Get Full Range Text to String - regex

I'm writing a script that looks through my outgoing emails and searches for frequent stylistic errors I make. It locates them using regex and then highlights them yellow. Code:
Public Sub highlightBadForm()
Dim oWordDoc As Object
Dim oMatches As Object
Dim oRange As Range
Dim strText As String
Dim lngFindFrom As Long
Dim varMtch As Variant
Set oWordDoc = Application.ActiveInspector.WordEditor
strText = LCase(oWordDoc.Range.Text)
lngFindFrom = InStr(strText, "from: ")
If lngFindFrom > 0 Then
strText = Left(strText, lngFindFrom - 1)
End If
Set oMatches = extractMatches(strText, getBadStrs)
If Not oMatches Is Nothing Then
For Each varMtch In oMatches
Set oRange = oWordDoc.Range(varMtch.firstindex, varMtch.firstindex + varMtch.Length)
oRange.HighlightColorIndex = wdYellow
Next varMtch
End If
Set oRange = Nothing
Set oWordDoc = Nothing
Set oMatches = Nothing
End Sub
extractMatches is a private function implementing VBA's RegEx engine. getBadStrs returns the regular expression containing the errors.
It all works unless I've embedded hyperlinks in my email. If so, oWordDoc.Range.Text returns only the anchor text of the links, not the links (and any other characters Word pads the hyperlinks with - I don't know what they might be). As a result, varMtch.firstindex is correct for strText but not oRange so the text it highlights is offset by several characters.
I tried to assemble the full oRange text by looping through the hyperlinks in oRange and adding the link text to the string assuming it would be included in oRange. Something like:
Dim lngEndLnk as Long
Set oRange = oWordDoc.Range
For Each varMtch In oRange.Hyperlinks
strText = strText & oWordDoc.Range(lngEndLnk, varMtch.Range.Start)
strText = strText & varMtch.TextToDisplay & varMtch.Name
lngEndLnk = varMtch.Range.End
Next varMtch
If lngEndLnk = 0 Then
strText = oRange.text
Else
strText = strText & oWordDoc.Range(lngEndLnk, oWordDoc.Range.End)
End If
That reduced the offset, but there still is one. Also, if I were to include a linked image in the email, the .Anchor property of varMtch fails so I'd have to come up with another workaround.
Is there a more straightforward way to get a String containing all the characters of the Range object so the regex indices line up?
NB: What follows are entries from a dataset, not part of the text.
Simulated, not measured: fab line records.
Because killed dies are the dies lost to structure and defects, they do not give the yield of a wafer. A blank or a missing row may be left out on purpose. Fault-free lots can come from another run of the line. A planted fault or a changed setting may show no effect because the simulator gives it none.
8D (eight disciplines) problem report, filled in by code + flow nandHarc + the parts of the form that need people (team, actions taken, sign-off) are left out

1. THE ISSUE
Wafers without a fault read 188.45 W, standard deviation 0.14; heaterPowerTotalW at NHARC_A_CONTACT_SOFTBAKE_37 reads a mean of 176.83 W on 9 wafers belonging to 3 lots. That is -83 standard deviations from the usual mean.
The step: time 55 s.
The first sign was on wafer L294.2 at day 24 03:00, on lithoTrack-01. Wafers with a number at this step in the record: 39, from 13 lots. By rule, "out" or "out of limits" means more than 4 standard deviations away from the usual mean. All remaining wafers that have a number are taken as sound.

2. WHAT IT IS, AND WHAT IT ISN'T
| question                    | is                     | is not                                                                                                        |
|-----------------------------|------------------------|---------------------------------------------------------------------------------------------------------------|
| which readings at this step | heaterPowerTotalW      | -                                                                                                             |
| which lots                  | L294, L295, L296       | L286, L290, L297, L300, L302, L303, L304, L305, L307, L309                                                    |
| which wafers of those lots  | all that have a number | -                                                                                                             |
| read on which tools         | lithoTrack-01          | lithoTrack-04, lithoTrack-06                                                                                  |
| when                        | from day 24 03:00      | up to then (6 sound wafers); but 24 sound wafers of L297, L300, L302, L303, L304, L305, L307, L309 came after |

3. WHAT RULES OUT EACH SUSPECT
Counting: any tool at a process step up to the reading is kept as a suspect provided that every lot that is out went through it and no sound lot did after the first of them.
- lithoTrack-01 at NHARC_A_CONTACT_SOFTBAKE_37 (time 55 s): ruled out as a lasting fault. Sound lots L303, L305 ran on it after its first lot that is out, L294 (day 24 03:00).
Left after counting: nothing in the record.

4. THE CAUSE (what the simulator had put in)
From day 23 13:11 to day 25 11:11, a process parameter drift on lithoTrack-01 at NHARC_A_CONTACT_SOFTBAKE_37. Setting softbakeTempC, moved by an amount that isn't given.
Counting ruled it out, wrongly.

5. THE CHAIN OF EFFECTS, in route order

You can access the hyperlink address using the hyperlinks collection of a document:
Private Sub CommandButton1_Click()
strtext = ActiveDocument.Range.Text
MsgBox (strtext)
For Each hLink In Documents(1).Hyperlinks
MsgBox (hLink.Address)
Next hLink
End Sub
This first displays all the text in a document, and then loops through each hyperlink displaying its URL.
This can then be used through your RegEx.
For more information and examples, see hyperlinks.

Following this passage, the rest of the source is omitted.